I refuse to frequent his blog.

why?

 

And even a cursory read of Wikipedia tells you it’s not true. Hell, this is a guy who toured Australia with Midnight Oil!

Did you watch the “60 Minutes” piece? I’m loath to write this because Rodriguez appears to be such a humble, good-hearted soul. But the bastards promoting this movie are not. Hell, they even duped CBS news.

I haven’t seen the movie. I will. But from square one it smelled bad. You mean a guy was hit in South Africa and didn’t know it and labored in obscurity for decades, until some filmmaker in Sweden found out about it and made a movie?

Let’s start there. With the filmmaker. He was looking for a story. That’s what studios do. They swoop down and buy the rights to books, to real-life events, all in the pursuit of cash. That’s why this guy made the movie, for his own personal glory. It’s not like this story was near and dear to his heart, he just needed a story!

And then he gets it into Sundance, who knows what shenanigans he effected to pull this off, and the company that bought the film has been spinning tales for months, trying to get you to go to the theatre so they can get rich. They don’t care about Rodriguez, they just care about your cash.

And you love a feel good story. So you spread the word. You’re doing their work for them. To the point where even weasels like me are afraid to rain on your parade, because of the tsunami of b.s. that’s gonna come down on me as soon as I hit send.

This is old school marketing at its worst. This is why both the right wing and left wing can get away with excoriating mainstream media. “60 Minutes”… Did you just surrender to the hype? Did you do no personal investigation? Did you not want to ruin the arc of the story?

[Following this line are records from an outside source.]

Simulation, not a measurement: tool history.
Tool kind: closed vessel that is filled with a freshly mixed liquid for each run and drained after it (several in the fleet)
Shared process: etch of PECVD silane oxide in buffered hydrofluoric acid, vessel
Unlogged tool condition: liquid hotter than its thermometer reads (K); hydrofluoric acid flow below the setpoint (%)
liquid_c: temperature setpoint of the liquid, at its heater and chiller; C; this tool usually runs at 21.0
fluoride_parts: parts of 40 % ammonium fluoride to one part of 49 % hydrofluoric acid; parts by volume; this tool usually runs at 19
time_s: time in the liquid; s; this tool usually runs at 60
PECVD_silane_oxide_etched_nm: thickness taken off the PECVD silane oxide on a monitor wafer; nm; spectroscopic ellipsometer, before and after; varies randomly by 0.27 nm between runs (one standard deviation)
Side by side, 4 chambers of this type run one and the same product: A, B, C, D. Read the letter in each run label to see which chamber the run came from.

This is no different from Jonah Lehrer. The truth is messy, it’s hard to compartmentalize, it twists and turns and almost never results in a perfect story. If “60 Minutes” said Rodriguez toured Australia with Midnight Oil, that his records were rereleased by Sony long before this movie came out, the story wouldn’t work. But what’s even worse is these facts are hiding in plain sight and “60 Minutes” didn’t even do the research. It’s kind of like my old friend Tony Wilson, who screwed up the football scores in his first TV news gig. His boss almost fired him, not because anybody cared about the results of this minor game, but if the station couldn’t get it right on this trivial matter, viewers wouldn’t trust them on the big issues.

Kind of like the “New York Times.” When Judith Miller supported invasion of Iraq because she liked the access to the Republican brass. They snowed her, she got it wrong, and now even liberals take the “Times” with a grain of salt.

Then again, there are numerous news outlets who refuse to fall on their sword, who won’t admit they’re wrong, like the “Times” did in that case.

In the Internet era, you can’t mess with the facts. Lehrer’s book was in release for months before he got busted, not by a major news outlet, but an essentially unknown Dylan fanatic. The truth always outs. And self-satisfied old wave news outlets decrease in revenue and power when they refuse to search for truth and just publicize press releases.

I love it that this guy made so much of the movie on his iPhone, but that’s probably a lie too…

I love that Rodriguez is getting recognition.

But I hate being manipulated.

Call it fiction. Write a story from scratch. But when you do a documentary, when you do TV news, you’ve got to present all the facts.

Or else you just become a laughingstock.

Like “60 Minutes.”

P.S. Hell, he was sampled by Nas back in 2001. “Sugar Man” was featured in the film “Candy,” released in 2006, starring Heath Ledger. This guy wasn’t hiding, he was in plain sight!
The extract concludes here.